Investors’ changing appetite for risk was the most important factor in the euro’s week. When they leaned towards nervousness – as they did when Donald Trump edged ahead of Hilary Clinton in the US opinion polls – they bought the safe-haven euro, yen and franc. The three currencies were just about unchanged on the week against one another while the euro picked up a cent and three quarters from the listless US dollar.
Against all the odds it was sterling that took the honours among the majors, sharing first place with the NZ dollar. It added two thirds of a euro cent and strengthened by an average of 1.0% against the other ten most actively-traded currencies. The main factor in its favour was the high court’s ruling that parliament must approve the activation of the Article 50 process of leaving the EU. Rightly or wrongly, investors believe this improves the odds of an amicable divorce; one that will do minimum damage to the UK economy.
Eight months ago the Bank of England governor was unwise enough to tell parliament’s Treasury Committee that leaving the European Union might have adverse effects on the UK economy. Since then, certain MPs have been on his case.

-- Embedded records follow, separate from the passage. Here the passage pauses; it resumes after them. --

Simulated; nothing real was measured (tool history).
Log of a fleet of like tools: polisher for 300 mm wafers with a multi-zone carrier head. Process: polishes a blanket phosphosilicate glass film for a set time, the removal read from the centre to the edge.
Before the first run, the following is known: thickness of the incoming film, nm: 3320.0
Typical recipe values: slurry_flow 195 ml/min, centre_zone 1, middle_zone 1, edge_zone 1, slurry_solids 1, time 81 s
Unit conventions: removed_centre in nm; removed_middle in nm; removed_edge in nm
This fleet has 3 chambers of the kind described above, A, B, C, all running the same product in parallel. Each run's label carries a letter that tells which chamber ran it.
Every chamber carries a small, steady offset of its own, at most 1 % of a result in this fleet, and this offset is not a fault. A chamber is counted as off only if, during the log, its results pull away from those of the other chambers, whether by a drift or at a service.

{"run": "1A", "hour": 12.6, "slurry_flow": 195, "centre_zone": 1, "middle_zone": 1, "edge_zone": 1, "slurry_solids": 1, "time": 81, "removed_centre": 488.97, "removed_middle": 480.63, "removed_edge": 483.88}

Last month even the prime minister appeared to criticise the bank’s monetary policy. In recent weeks, because of this, investors were wondering if Mark Carney might leave the bank at the earliest opportunity in 18 months’ time when he will have been there for five years. The governor put an end to that speculation on Monday when he said he would stay for a total of six years, long enough to see through the supposedly two-year-long Brexit process. Investors expressed their appreciation for his commitment by buying the pound.